Metrics Built for Speed

New metrics and data provide new competitive advantages: speed and real-time marketing.

Numbers are at once clear and opaque. Businesses and other formal organizations pursue their purposes by the numbers. These tidy nuggets distill messy concatenations of people and processes.

Business’ most familiar numbers measure and place value on performance: wages, stock prices, and so on. Numbers in the form of monetary units are literally the currency of economic activity and the fulcrum of its incentives. We know numbers can do more than measure; they can empower, liberate, even transform business practice.

The U.S. manufacturing sector was badly beaten up by the Japanese in the ’70s and ’80s. Global competitiveness was restored by adopting and pioneering an array of numbers-enabled quality initiatives, from Six Sigma improvement on the factory floor to the Department of Commerce’s metric-intensive, gap-closing, customer-centric Baldrige Award. Development of numbers-governed processes to create quality saved U.S. manufacturing.

Today’s numbers-enabled leap forward lies along the dimension of time. Among the famous precedents is a practice learned from the Japanese in the 1970s: just-in-time (JIT) inventory management. Using JIT, manufacturers no longer stockpile raw materials at the factory but have supplies delivered just (and only just) when needed. This time manipulation saves space and defers cost. It’s enabled largely by information systems linking factories and suppliers.

Businesses are wiring an increasingly diverse array of real-time and near-real-time information loops to enable not only linear speed but also faster cycle times in such forms as tight coupling, virtuous circles, and feedback-driven optimization. It’s certainly leading practice in today’s direct marketing (DM).

DM has always delivered measurable results. Databases, introduced for greater targeting precision, now generate rapid, data-rich response. The primary goal is to optimize the dollar-denominated return on marketing costs. This is based on continuous improvement, which in turn is based on continuous learning. This return on investment (ROI) focused use of customer-driven information loops aims to generate more leads, qualified leads, more and larger sales from high value customers who will likely buy again.
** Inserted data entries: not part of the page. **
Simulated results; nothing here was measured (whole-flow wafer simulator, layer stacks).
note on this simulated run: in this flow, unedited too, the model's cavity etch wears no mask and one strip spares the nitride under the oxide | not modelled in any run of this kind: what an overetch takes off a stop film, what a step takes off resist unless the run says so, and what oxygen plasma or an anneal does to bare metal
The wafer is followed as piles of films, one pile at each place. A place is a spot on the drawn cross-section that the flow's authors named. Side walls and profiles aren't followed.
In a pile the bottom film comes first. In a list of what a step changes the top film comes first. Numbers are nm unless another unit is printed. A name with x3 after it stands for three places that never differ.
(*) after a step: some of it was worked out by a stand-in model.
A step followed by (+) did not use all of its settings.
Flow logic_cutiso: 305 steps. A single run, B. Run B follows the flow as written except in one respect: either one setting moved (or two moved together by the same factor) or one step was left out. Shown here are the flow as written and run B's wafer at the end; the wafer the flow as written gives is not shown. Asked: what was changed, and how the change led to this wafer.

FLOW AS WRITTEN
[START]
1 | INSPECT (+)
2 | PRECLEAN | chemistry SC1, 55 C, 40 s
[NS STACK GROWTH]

A secondary pursuit from this welter of information flows, especially for those seeking novel advantages, is generating time-based practices that will put (and keep) marketers on their toes:

  • Speed, considered in a linear fashion as action over duration, universally and always determines the number of selling days. Competitive uses include preemption, surprise, and opportunism.
  • Timeliness is important everywhere for all periodic conditions in consumer, category, marketplace, and business cycles.
  • Tempo has long been a mandatory dimension in any purchase, with a prolonged consideration path. What’s new is a technology-enabled orchestration of multiple channels communicating over time, in sequential contact streams.
  • Decision cycles are the information process of orienting, observing, and deciding prior to acting on a decision. The time marketers must find, interpret, and determine what to do with a target audience or how to respond to a rival’s initiative.
  • Operating cycles, or agility, are the time it takes to turn decisions into actions. For marketers, to produce and deploy some communications initiative.

Pacing by numbers will be widely adopted. Its practical value also has an emotional appeal. It resolves and sustains a tension: simultaneous peace of mind and excitement. That’s the safety managers traditionally seek by anchoring their decisions in quantitative measures on the one hand combined with the thrill of speed on the other.

External conditions call for it. Certainly, businesses should make things exhaustively right for a rigid universe but get things only roughly right for a fluid one. What’s more, fortune will favor the fast among those catering to today’s increasingly inattentive, elusive, demanding, and fickle consumers. Finally and most dramatically, being quick is a way to deal with unpredictability and confusion. If you can’t see the road ahead, being able to turn on a dime helps.

The challenge and opportunity are to embrace this temporal dimension and make it real. It’s not a question many marketers or agencies have tackled. If they want to embrace this, they’d better make themselves explicit. Process engineers, IT managers, and Internet practitioners who can help enable speed cannot read minds.

Marshall McLuhan warned, “The established order tries to force the new media to do the work of the old.” Every entrepreneur knows opportunities come from finding and exploiting what’s different and distinctive in a new situation. As a ubiquitous, two-way, real-time medium, the Internet has a particularly big role in modern business’ pursuit of time-based practices.

Ladies and gentlemen, start your engines.